IBM Developer Advocacy

Importing JSON Documents with nosqlimport



Glynn Bird
9/19/16

Two years ago, I started to write couchimport, a command-line line utility to allow me to import comma-separated and tab-separated files into a Apache CouchDB™ or Cloudant NoSQL database.

cat mydata.tsv | couchimport --db mydatabase

I built the tool for my own purposes but decided to share it publicly and open-sourced couchimport in case anyone else would find it useful. I learned a lot by writing this project:

  • publishing the project to npm (the Node.js package manager) allows other users to easily install the code — npm install -g couchimport
  • if your library/utility would save someone an hour of effort, then it’s worth open-sourcing it
  • using the Node.js Stream API allows your application to deal with file streams and HTTP streams interchangeably
  • a decent README is essential if you expect folks to use your software. In many cases the README.md file is the documentation for your project.
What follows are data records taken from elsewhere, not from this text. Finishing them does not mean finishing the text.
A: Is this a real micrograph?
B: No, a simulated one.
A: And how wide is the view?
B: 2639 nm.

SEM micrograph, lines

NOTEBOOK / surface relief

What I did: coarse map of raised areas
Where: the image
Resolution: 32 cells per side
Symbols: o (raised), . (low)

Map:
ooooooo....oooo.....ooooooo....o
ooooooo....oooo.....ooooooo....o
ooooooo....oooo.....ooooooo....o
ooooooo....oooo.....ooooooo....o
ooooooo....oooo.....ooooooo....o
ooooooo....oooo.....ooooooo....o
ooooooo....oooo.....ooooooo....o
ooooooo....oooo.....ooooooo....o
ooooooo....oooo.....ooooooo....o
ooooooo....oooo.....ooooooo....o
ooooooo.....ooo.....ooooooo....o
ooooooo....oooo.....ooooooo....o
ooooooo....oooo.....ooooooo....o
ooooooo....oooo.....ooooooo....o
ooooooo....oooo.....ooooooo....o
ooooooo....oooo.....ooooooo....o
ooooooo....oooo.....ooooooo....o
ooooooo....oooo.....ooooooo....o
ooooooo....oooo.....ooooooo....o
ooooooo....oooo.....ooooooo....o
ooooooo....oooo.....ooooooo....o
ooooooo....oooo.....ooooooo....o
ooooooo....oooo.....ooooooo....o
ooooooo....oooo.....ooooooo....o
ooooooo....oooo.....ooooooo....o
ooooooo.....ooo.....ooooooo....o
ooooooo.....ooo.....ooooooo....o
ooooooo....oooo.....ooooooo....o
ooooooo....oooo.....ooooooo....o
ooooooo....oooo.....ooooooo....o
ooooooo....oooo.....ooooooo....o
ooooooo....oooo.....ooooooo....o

The purpose of couchimport is to write data to CouchDB in chunks using data from a text file:

couchimport

It also allows a transform function to be added to the workflow: this function gets called with each new document and can modify it to cast data types, remove unwanted fields or to reorganise the structure of the document. The project turned out to be a very useful way for folks to get started with CouchDB because pre-existing data is likely to be in a spreadsheet or a relational database which can easily be exported to CSV/TSV.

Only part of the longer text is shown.